+44 (0) 1629 732653 +44 (0) 203 036 0760 (London Office) info@languagetraining.com

8 tips for learning a new language

Are you learning a new language for your dream job in Beijing, Tokyo, Paris or Madrid? Or is it because you work closely with international colleagues and clients? Whatever your motivation, we are here to help you!
Eiffel Tower in Paris

Unfortunately there are no shortcuts to learning a new language. Some languages are easier to learn than others and the time taken to become fluent in a language is heavily dependent on the attitude and motivation of the learner, as well as the language they are learning! In today’s world, with the vast amount of resources on the internet and via apps on our phones, it is much easier to learn languages.

Here are 8 top tips for learning a new language:

  1. Know your motivation

Be clear about why you want to learn the target language, what you hope to achieve and by when. Making a personalised, realistic and specific plan will improve your motivation and give you a structure to stick to.

  1. Make the target language part of your life

Ideally you need to make language learning part of your routine – listening, reading, speaking and writing in the target language as much as possible. Language learning is based on repetition so it helps if you can use phrases, vocabulary and grammar in context. For example, if attending weekly classes in your target language for an hour or two, you should supplement it with as much other learning as possible each week.

  1. Use a variety of learning methods

Completing speaking, reading, writing and listening activities in your target language as often as possible will improve all of your language skills:

  • Listen to songs, radio, tv programmes, films and podcasts – Liverpool FC Manager Jurgen Klopp recently confirmed that he watched episodes of US sitcom Friends to improve his English.
  • Read magazine and newspaper articles
  • Use language learning websites for help with grammar explanations and learning situational vocabulary i.e. how to order food, how to book a train ticket etc
  • Use apps on your phone to help you learn and memorise vocabulary, phrases and grammar
  • Find a partner or talk to yourself (!) – the best way to learn a language is to speak it, even if that means speaking to yourself. Advertise for a native speaker or find one on the internet (as they can correct your mistakes) or speak with someone else who is learning the same language.
Skype learning

Find a partner to speak with on Skype

  1. Join weekly face-to-face classes

There is no doubt that joining a weekly or intensive language class will greatly improve your language learning as it gives you motivation, connects you with other learners and gives your learning a structure. But you MUST practise between classes. Attending classes allows you to ask questions, practise speaking with other students and get written homework corrected.

  1. Be willing to make mistakes

The best way to learn a language is by speaking it. If you don’t try to speak in your target language you will progress much more slowly. So be brave and forget your inhibitions! Accept that you will make mistakes but you will learn from them. People are much more receptive if you at least attempt to speak to them in their own language.

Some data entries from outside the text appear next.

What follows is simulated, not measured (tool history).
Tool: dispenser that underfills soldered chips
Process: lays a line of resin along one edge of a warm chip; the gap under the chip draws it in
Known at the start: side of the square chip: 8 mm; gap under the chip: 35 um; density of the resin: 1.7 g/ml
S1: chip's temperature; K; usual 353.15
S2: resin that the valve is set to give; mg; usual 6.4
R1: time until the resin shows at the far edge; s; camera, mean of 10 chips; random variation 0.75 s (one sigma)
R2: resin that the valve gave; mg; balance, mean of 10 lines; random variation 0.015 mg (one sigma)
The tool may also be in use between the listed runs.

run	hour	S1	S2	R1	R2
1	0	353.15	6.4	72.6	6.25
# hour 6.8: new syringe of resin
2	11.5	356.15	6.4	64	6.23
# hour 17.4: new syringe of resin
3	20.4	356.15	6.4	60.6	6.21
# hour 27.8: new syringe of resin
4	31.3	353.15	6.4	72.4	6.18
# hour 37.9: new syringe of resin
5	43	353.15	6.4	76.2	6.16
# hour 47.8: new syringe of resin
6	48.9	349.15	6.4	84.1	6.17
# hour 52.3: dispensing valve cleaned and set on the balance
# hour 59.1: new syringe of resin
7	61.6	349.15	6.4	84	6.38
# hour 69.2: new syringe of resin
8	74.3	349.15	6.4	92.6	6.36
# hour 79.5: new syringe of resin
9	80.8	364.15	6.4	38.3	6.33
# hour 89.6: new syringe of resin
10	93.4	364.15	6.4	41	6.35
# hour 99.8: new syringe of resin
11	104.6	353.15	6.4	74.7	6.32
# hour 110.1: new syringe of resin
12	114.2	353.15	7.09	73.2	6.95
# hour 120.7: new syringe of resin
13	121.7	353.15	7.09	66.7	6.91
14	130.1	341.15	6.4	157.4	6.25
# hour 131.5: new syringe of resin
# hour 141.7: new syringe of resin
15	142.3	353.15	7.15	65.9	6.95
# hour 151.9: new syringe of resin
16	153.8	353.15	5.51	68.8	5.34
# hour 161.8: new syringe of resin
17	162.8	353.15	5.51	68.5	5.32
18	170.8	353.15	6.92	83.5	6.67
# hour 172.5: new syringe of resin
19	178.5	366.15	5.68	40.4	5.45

  1. Pronunciation is important

Good pronunciation can be the difference between speaking a language well and fluently. Understand the different ways that letters are pronounced in your target language. There are many websites dedicated to this. You can use Google Translate to see how single words and phrases are pronounced by clicking on the audio button. Accent Reduction Training is also available for people learning English.

Lady pronouncing th sound

Correct pronunciation is important

  1. Visit the country where your target language is spoken

If you are able to visit a country where your target language is spoken it is the ideal opportunity to completely immerse yourself in the language and culture. Speak to strangers – ask for directions, order food and drink, start a conversation. Put yourself out there – do what the locals do – experience the culture and the people of that country while speaking, hearing and reading the language at every turn.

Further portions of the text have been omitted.